Floods are one of the natural hazards that could be most affected by climate change, causing great economic damage and casualties in the world. On December 2019 in Reinosa (Cantabria, Spain), took place one of the worst floods in memory. Implementation of DIRECTIVE 2007/60/EC for the assessment and management of flood risks in Spain enabled the detection of this river basin with a potential significant flood risk via a preliminary flood risk assessment, and flood hazard and flood risk maps were developed. The main objective of this paper is to present a methodology to estimate climate change’s effects on flood hazard and flood risk, with Reinosa as the case study. This river basin is affected by the snow phenomenon, even more sensitive to climate change. Using different climate models, regarding a scenario of comparatively high greenhouse gas emissions (RCP8.5), with daily temperature and precipitation data from years 2007–2070, and comparing results in relative terms, flow rate and flood risk variation due to climate change are estimated. In the specific case of Reinosa, the MRI-CGCM3 model shows that climate change will cause a significant increase of potential affected inhabitants and economic damage due to flood risk. This evaluation enables us to define mitigation actions in terms of cost–benefit analysis and prioritize the ones that should be included in flood risk management plans.

1. Introduction

Floods are natural hazards that produce great material damage and human losses worldwide [1]. The increasing population density and infrastructure on river banks contribute to increased floodplain vulnerability, which can result in severe social, economic and environmental damage [2].

The fourth of the nine essential rules of flood risk management indicates that it should be taken into account that “The future will be different from the past. Climate and societal change as well as changes in the condition of structures can all profoundly influence flood risk” [3].

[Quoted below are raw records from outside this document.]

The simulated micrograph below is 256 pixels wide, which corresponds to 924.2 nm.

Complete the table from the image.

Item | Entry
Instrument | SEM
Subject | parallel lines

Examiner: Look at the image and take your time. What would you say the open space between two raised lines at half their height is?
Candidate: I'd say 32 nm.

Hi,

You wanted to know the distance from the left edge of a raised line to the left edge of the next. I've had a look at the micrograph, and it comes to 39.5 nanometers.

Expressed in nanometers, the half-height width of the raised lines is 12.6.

For all these reasons, it is essential to design methodologies that enable one to estimate flow regime variations and evaluate flood risk modification due to climate change. [4,5,6].

The technical document of the IPCC IV forecasts a probable increase in the frequency and intensity of precipitation episodes, as well as a decrease in average values in summer for mid-latitudes countries as Spain. The Fifth Assessment Report (AR5) of the IPCC (2013–14), points out that it is probable that the frequency or intensity of intense rainfall has increased in Europe, and in relation to future changes, that extreme precipitation events over most of the mid-latitude lands will most likely be more intense and more frequent [7]. Additionally, climate change can specially affect those regions in which the snow phenomenon is relevant in hydrological behavior.

As a matter of these facts, the 2019 flash flood European notifications beat the last 7 years of notifications clearly [8], and Reinosa (Cantabria, Spain) suffered two important floods on January and December 2019, the second one being one of the worst floods in memory. This flood was caused by the Elsa storm, on December 19 and 20, which came from the southwest and was accompanied by very strong winds and very high temperatures for that time of the year, causing the melting of the snow-cover in the highest part of the catchment. A203 gauging station, recorded on 20 December 2019 at 1:00 a.m., 246 m³/s instant (15 minutes period) flow, while the maximum ever recorded was 100 m³/s (27 February 2010). The daily flow rate recorded by A203 for this event was 83 m³/s and the return period has been estimated approximately as Tr = 300 years. This flood caused great damage in Reinosa, affecting residential areas (Figure 1).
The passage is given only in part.